Fresh off the heels of his role as Aladdin in the blockbuster Hollywood film, Mena Massoud is speaking out about the lack of diversity in Hollywood, saving the planet and his new Hulu series ‘Reprisal’, a neo-noir thriller set to launch this December.

ALADDIN EXCEEDED ALL EXPECTATIONS AND GROSSED OVER A BILLION DOLLARS. HAS THIS CHANGED YOUR CAREER AS YOU EXPECTED?
No it hasn’t. Doors didn’t open with endless opportunities as one might imagine and in a lot of ways, it’s actually been harder.

HAVE YOU NOTICED ANY SHIFT IN HOW ARABS ARE PERCEIVED IN HOLLYWOOD DURING THE TIME YOU’VE BEEN IN THE ACTING BUSINESS? WHAT WERE YOUR FIRST ROLES LIKE?
Yes, I’ve noticed a shift in how North African and Middle Eastern actors are perceived for sure. My first union role ever as an actor was back in 2011 and I played Al Qaeda #2. I think those kinds of roles are seen less and less in Hollywood, but ever since 9/11 there’s been a narrative that, anyone who looks like me, has to overcome.

YOU STARTED A CHARITY PROJECT CALLED THE ETHNICALLY DIVERSE ARTISTS FOUNDATION. HOW DO YOU INTEND TO AFFECT CHANGE IN AN INDUSTRY WITH SUCH DEEP-ROOTED TRADITIONS OF CLICHÉS AND CULTURAL REPRESENTATIONS?
By helping the actual artist. Most artists of colour stem from immigrants who do not encourage their children and grandchildren to pursue the arts and that stalls the whole process. The only way to make a change is to keep pursuing your dreams, and the Foundation will help artists do that by providing them with essential and necessary resources to advance their pursuit: headshots, studio space, networking opportunities, master classes, equipment – as long as an artist knows exactly what they need help with, the Foundation will aid them.

I THINK THOSE KINDS OF ROLES ARE SEEN LESS AND LESS IN HOLLYWOOD, BUT EVER SINCE 9/11 THERE’S BEEN A NARRATIVE THAT, ANYONE WHO LOOKS LIKE ME, HAS TO OVERCOME.

AFTER TOURING THE WORLD TO PROMOTE ALADDIN, INCLUDING EUROPE, JORDAN AND MEXICO, WHAT IMAGE OF HUMANITY HAVE YOU CONSTRUCTED IN YOUR MIND?
That we’re all the same. We all love and mourn and stress and desire the same. Humans are the same everywhere, but unfortunately the opportunity to learn, and create and prosper doesn’t exist equally.

YOU WERE BORN IN CAIRO BUT GREW UP IN ONTARIO, CANADA FROM THE AGE OF THREE. DO YOU IDENTIFY MORE WITH ONE OF THESE CULTURES THAN THE OTHER, AND HOW SO?
I’m Egyptian-Canadian. That’s how I identify. I was born in Egypt and have deep roots there, but I grew up in Canada. So naturally there are instilled traits in me from both cultures and experiences. I think that’s why it’s difficult being an immigrant – because I’m not just Egyptian and I’m not just Canadian, I can’t identify with just one thing.
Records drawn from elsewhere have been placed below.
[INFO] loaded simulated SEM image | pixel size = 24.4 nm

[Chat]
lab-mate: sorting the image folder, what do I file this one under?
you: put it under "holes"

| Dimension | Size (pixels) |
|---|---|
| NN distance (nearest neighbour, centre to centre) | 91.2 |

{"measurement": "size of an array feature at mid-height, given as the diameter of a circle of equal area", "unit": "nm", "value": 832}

CAN YOU RECALL MOMENTS WHERE YOU THOUGHT YOUR PARENTS WERE TRYING TO FEED YOU OLD-SCHOOL EGYPTIAN CULTURE, BUT NOW YOU’RE THANKFUL FOR IT?
Ha! All the moments. My household growing up was very much an Egyptian household. Egyptian food, music, television, language – everything. But I’m incredibly thankful for it. When we went to Jordan for Aladdin I was especially thankful because I could relate so much to everyone we met. I spoke Arabic to everyone, knew the music, and everything reminded me of home.

HOW DO YOU KEEP YOUR FOCUS AND MAINTAIN YOUR DISCIPLINE?
I just remember what I used to tell myself back in theatre school, which is, “Even if it takes me my whole life, I’m going to try and make it as an actor.” I still tell myself that every single day of my life.

‘EVEN IF IT TAKES ME MY WHOLE LIFE, I’M GOING TO TRY AND MAKE IT AS AN ACTOR.’ I STILL TELL MYSELF THAT EVERY SINGLE DAY OF MY LIFE.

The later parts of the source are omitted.